After pausing and resuming partition, the offset is reset far ahead.
If I use code that pauses and then resumes reading from partitions, the offset for the partition is set not to the last message read, but to the message far ahead. Example code:
consumer = KafkaConsumer(bootstrap_servers=[SERVER], auto_offset_reset='earliest', max_poll_records=10)
consumer.subscribe([TOPIC])
partition_count = len(consumer.partitions_for_topic(TOPIC))
paused_tp = set()
while True:
batch = consumer.poll(timeout_ms=1000)
topause = None
for tp, items in batch.items():
for item in items:
print(item.partition, item.offset)
if len(paused_tp) == partition_count-1:
topause = tp
break
consumer.pause(tp)
paused_tp.add(tp)
if topause:
consumer.resume(*paused_tp)
consumer.pause(topause)
break
batch = consumer.poll(timeout_ms=1000)
for tp, items in batch.items():
for item in items:
print(item.partition, item.offset)
This code will read 10 messages from each partition on the topic, and then pause it. After all partitions but one were treated this way, it will pause last partition and resume all the rest. One would expect that the next read resumes from offset 10 in one of the partitions. But this is not what happens, the real result looks something like:
6 2308
6 2309
6 2310
6 2311
6 2312
6 2313
6 2314
6 2315
6 2316
6 2317
And if we look at the debug message, there's this:
DEBUG: kafka.consumer.fetcher Advance position for partition TopicPartition(topic='TOPIC', partition=6) from 0 to 2308 (last message batch location plus one) to correct for deleted compacted messages
DEBUG: kafka.consumer.fetcher Adding fetch request for partition TopicPartition(topic='TOPIC', partition=6) at offset 2308
and so on fo the rest of the topic. The offset 2308 is far ahead the last consumed message at offset 9 and there are certainly messages at offsets between 9 and 2308. But for some reason Kafka jumps ahead, though this is certainly not what I expect when I just pause and unpause it. Is there any way to make pause/resume work as expected, i.e. resume from the last consumed offset?
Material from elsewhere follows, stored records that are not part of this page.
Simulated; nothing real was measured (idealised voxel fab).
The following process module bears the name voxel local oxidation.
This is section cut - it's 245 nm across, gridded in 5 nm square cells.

If I add something like this after resume():
offsets = {p: consumer.position(p) for p in paused_tp}
for p, off in offsets.items():
consumer.seek(p, off)
then everything works as expected. Even though seek() to the result of position() as I understand should be a no-op semantically?
Same problem for me. I'm going to use the hack with seek
Same issue here, seek works for me as well.
The same for me. The fix above works as well. But IMHO, this looks like something to be fixed in library
Same for me, and the workaround works. Thanks @smalyshev
This bug is nasty since some users may not even notice it as it silently corrupts the returned message stream.
Seeing this issue as well, and am using the same seek method to workaround this issue.
Same workaround worked for me. Thanks @smalyshev